Get Free PDFs Through Pubget.com

When downloading academic or research papers for non-patent literature searches, PDF is an incredibly useful format.  Users can often keyword search the document (as long as it isn’t an image-only PDF) while still viewing the original layout.  PDF’s are also easy to print, share, and view on most browsers.  A bumper crop of PDF search systems have popped up, and we’ve reviewed a few of them in previous posts.  So wouldn’t it be great if researchers could access a search system that searches reliable, open-access non-patent literature databases (like Pubmed), as well as subscription-based databases and journals?  That PDF search system exists: Pubget.com.

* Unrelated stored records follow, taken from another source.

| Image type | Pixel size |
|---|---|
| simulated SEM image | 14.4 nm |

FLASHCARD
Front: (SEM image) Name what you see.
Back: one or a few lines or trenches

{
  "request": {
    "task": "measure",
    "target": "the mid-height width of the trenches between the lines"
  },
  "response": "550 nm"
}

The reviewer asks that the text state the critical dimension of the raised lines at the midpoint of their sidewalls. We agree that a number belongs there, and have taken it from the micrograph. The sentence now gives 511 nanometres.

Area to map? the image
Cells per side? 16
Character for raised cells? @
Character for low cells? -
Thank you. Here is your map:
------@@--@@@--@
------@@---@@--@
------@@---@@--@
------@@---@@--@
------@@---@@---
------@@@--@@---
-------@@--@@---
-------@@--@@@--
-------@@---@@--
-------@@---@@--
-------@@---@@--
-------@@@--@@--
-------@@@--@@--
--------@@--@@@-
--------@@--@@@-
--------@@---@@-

A recent article at Information Today describes Pubget as “the search engine for life sciences PDFs,”  and a new version of Pubget was recently released this summer that improves the system’s “look, feel, and workflow.”   Read on to learn about searching for non-patent literature and downloading PDFs on the new version of Pubget!

Registering for Pubget.com

Individual users can register for Pubget.com by visiting the website and selecting to create a new free account. Users can also sign in through Google or Facebook accounts. Once registered, users select institutions with which they are affiliated by choosing from a list of institutions in a drop-down menu under the main search bar or through  “Settings”>>”Select your institution.” Pubget.com also allows both registered and non registered users to search and view 3 million open-access papers.  Users can add “access:open” to the search query in the simple search form to limit results to free content.

Searching Pubget.com

Users can either select a simple or advanced form to search Pubget.com. The simple form, accessible through the home page, lets users search by keyword in all fields, or users can define fields in which to search (ex- au:”John Smith”). According to the help guide, the search form supports quotation marks to represent adjacent terms, Boolean operators, and parentheses.

The simple search form.

The advanced search form allows users to select fields and Boolean operators through drop-down menus and enter terms in adjacent search boxes.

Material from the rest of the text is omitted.